Then there is that decision to include 'women artists in Britain'. This allows the exhibiton of Rosa Bonheur - very popular here, but no more than a holiday-er herself, Edmonia Lewis who might have died in London but whose career was not centred in the UK and Harriet Hosmer who had even fewer connections here. We have long claimed Angelica Kauffman as an honorary Brit, given her status a s a founder member of the Royal Academy, and the exhibition starts with Invention, one of her ceiling panels for their Council Chamber. Equally, the Tate might have pulled off a coup by getting Self Portrait as the Allegory of Painting and the recently re-discovered Susannah and the Elders from the Royal Collection, but Artemisia Gentileschi only briefly worked here. She is also one of the most popular artists around, and one can't help wondering whether the 'in Britain' criteria is partly based on a desire to increase the ratio of familiar names and/ or interesting stories.
Mary Beale, Jane Fox, Lady Leigh as a Shepherdess, c.1675, Moyse’s Hall Museum
However, quibbles aside, and despite the title, the exhibition provides a very solid, very thorough retrospective of ‘women artists in Britain'. It lets the art speak for itself - not something which often happens at Tate Britain. It sticks generally to chronology with the odd jump into thematic displays - flowers, photography, watercolour. The labelling is substantial (usefully so as many of these artists will be unfamiliar to most visitors) but avoids the usual pitfalls of describing women's work solely in the context of the men in their lives, and the equal crime of hyperbole about pioneers and feminists. If anything it is all too prosaic. The chronological approach means that the first rooms are dominated by portraiture, initially in the form of miniatures, and there is just too much. Eight works by Mary Beale swamp more interesting examples, like Anne Killigrew's Venus Attired by the Three Graces, and with Three other portraits by Joan Carlile, the inclusion of her copy of William Dobson's Charles I seems unnecessary.There is the same imbalance in the 18th century room. Too many Kauffman's (especially given the concurrent exhibition at the RA) and eight portraits by Katherine Read, due in part to the decision to split her oil and pastel production. There are also issues of quality control: surely there is little justification for including Frances Reynolds' portrait of Elizabeth Montagu other than to point up the distinction between her career and that of her brother, Sir Joshua. The curators seem unsure how to deal with 'craft' and strike an uneasy balance between highlighting increasing prejudice about 'what ladies do' and sidelining it themselves. The stories behind producers of needlework and watercolour are some of the most compelling in the exhibition but they deserve their own space. There is the same dilemma with the photography section later: it's inclusion here feels tokenist and simply extends an already over-sized exhibition.

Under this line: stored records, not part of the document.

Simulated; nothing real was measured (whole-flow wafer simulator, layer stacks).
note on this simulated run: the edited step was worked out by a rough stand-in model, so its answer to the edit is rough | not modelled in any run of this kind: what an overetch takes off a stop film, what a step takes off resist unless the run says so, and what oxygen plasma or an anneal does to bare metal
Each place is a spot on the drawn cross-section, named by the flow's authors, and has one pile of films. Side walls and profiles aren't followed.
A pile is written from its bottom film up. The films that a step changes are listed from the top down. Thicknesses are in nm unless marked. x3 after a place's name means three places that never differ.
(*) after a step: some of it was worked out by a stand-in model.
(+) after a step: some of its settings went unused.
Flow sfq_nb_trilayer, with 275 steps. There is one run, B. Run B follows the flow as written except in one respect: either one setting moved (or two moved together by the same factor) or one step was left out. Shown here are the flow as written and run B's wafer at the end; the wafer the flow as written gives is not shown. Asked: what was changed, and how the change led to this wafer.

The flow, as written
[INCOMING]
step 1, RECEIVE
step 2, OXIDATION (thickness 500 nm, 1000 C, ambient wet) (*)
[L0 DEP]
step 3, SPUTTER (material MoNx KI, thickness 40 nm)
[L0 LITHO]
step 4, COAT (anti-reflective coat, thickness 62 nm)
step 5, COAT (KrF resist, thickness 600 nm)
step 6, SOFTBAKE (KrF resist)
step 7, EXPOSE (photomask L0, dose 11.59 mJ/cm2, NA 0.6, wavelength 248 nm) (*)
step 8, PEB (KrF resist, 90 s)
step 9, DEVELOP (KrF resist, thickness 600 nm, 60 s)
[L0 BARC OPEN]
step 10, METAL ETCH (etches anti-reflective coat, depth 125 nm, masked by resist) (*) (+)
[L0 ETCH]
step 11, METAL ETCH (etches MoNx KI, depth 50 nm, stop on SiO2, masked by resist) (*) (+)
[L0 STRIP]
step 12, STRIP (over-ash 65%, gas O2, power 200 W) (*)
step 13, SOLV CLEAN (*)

The whole room devoted flowers demonstrates the strengths and weaknesses of the show. Yes, they are discovering artists, but there are simply too many to fully appreciate, and there are ongoing issues of defining 'professional' artists, and indeed what constitutes an artist at all. It seems perverse to include botanical drawings but ignore book illustration which provided an income for many women artists in the later 19th century. And although it is always possible to complain about omissions in this type of exhibition, the exclusion of Marianne North seems inexplicable. However, this is an exhibition which gathers pace in the second half. The 19th and early 20th century rooms dazzle with the sheer number of names, the variety of works. No artist seems to have more than a couple of examples, with the exception of Laura Knight whose wall of richly assertive Cornish coastal scenes epitomise devil-may-care confidence.
There is such joy in discovery here. So many loans from private collections, including a large number coming from the King, mean that alongside the familiar - Rebecca Solomon's Young Teacher recently saved for the nation and regularly on show at Tate Britain - there is the new: I had never seen her Sherry, Sir? Similarly, Henrietta Rae's Psyche Before the Throne of Venus has been just about visible high on the wall at the Tate for some time but her Bacchante is a revelation: the sugary academicism of the first, already so much livelier at eye eye level, replaced by sketchy, flattened patterning in the second. Whilst Elizabeth Butler's Roll Call seems slightly diminished in the flesh (I had always imagined a more Courbet-esque realism to it), Lucy Kemp Welch's horses audibly pound out of the canvas. And for those not familiar with the new galleries at the Imperial War Museum, the First World War paintings, particularly Anna Airy's, are devastating in their strength and evocative observation.